An elder Dai woman sorts through leaves in Jing Mai town, southwestern Yunnan. The nearby ancient tea forests are some of the largest in the world and have long been treated with a kind of reverence that speaks to their vital nature in the lives of local indigenous.
One of the mildest fermented ‘shou’ or black Puerhs that I have found, the Jing Mai fermented Puerh is a tea entirely known for subtleties rather than power. The entire Jing Mai region itself is an iconic part of Puerh history that has long been regarded as one of Yunnan’s ‘secret’ gardens of tea. Tucked into the ‘southwest’ of southwestern Yunnan, Jing Mai is home to one of the largest ancient tea forests on the planet. The region is just a couple of dozen kilometres northeast of the Burma border.
A melting pot of the dominant Dai people, it is also the traditional homeland of the Lahu, Hani, and Wa people who all harvest tea in the area. The Dai, traditionally masters of the ‘valleys’ rather than the mountains have been producing Puerhs in this region.
Generations of Dai – who have produced our own offering – have carefully harvested, sorted through, and exported their brilliant teas outwards. The actual species of tea is slightly different from many Puerh’s in that the leaf size is slightly smaller than most ‘classic’ Puerhs from further east in Xishuangbanna.
Like many of the hidden tea regions, elders play a huge role in both the production of tea, and in my documentation of tea’s uses and roles in people’s lives. Women play a great role in the production and selling of teas, and it is often the case that grandmothers will sit sorting out tea leaves on the ground floor, chatting as they do.
Our Jing Mai fermented (or ‘cooked’ as sometimes the black Puerhs are referred to as) is an autumn 2011 harvest, so the tea has had time to become even smoother with time. It has been harvested between 1500-1700 metres.
This is a tea that is ideal on an empty stomach, where both the nature of the leaves and the slight ageing mellows the tea. Many in China take a few cups of this tea first thing in the morning, believing it to clean the system. It is also a great digestive tea after a heavy meal of oils or meat. Because of its ageing and its process, the actual caffeine content of the tea is significantly lower than many teas.
I spend a few days in Jing Mai in both Spring during harvesting and in the autumn and always circulates between four households that I have come to be close to.
Enjoy this super smooth tea anytime on an empty stomach, before sleep, or as a light stimulant in the mid-day.
- Jeff Fuchs
While we encourage each drinker to tinker with infusion times and amounts of tea used according to taste, the below is a good base from which to begin the JalamTeas’ Jing Mai tea experience. If this is your first tea cake, here is a step-by-step guide on how to break and prepare a tea cake.

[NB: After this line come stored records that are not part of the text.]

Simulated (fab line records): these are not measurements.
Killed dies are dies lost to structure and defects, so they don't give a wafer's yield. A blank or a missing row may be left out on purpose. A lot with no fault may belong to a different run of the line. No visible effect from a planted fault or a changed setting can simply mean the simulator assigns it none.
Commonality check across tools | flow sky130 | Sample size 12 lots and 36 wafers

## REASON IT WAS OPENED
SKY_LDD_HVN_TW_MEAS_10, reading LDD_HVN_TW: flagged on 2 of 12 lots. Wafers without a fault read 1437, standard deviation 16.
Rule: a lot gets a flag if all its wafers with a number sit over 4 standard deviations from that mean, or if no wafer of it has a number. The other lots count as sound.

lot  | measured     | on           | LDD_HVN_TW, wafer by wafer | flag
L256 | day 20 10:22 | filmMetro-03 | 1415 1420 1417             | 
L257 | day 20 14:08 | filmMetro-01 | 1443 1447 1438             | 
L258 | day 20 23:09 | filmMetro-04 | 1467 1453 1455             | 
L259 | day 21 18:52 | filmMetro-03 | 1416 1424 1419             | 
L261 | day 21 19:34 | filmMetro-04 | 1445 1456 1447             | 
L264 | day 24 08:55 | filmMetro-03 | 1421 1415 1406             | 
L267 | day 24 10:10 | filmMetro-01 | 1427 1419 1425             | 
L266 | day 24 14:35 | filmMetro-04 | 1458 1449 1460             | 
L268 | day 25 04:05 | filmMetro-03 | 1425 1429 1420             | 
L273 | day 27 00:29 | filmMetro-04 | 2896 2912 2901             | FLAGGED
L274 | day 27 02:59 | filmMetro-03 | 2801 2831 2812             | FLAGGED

Use fully boiled water, as the large leaf 'Camellia Sinensis Assamica' (Puerh) can handle the heat. Fermented tea is generally far less intense in terms of stimulant effects so it acts as a great evening tea.
We recommend not less than 6 grams per serving. Ideally 8 grams. Locals in southern Yunnan will use as much as 12 grams and wring out more than a dozen infusions, keeping the infusion times relatively short.
When the tongue ceases to enjoy an infusion's strength, that is the time to begin anew with a fresh load of leaves. Our Bada Fermented Puerh can be consumed on an empty stomach with no ill aftereffects.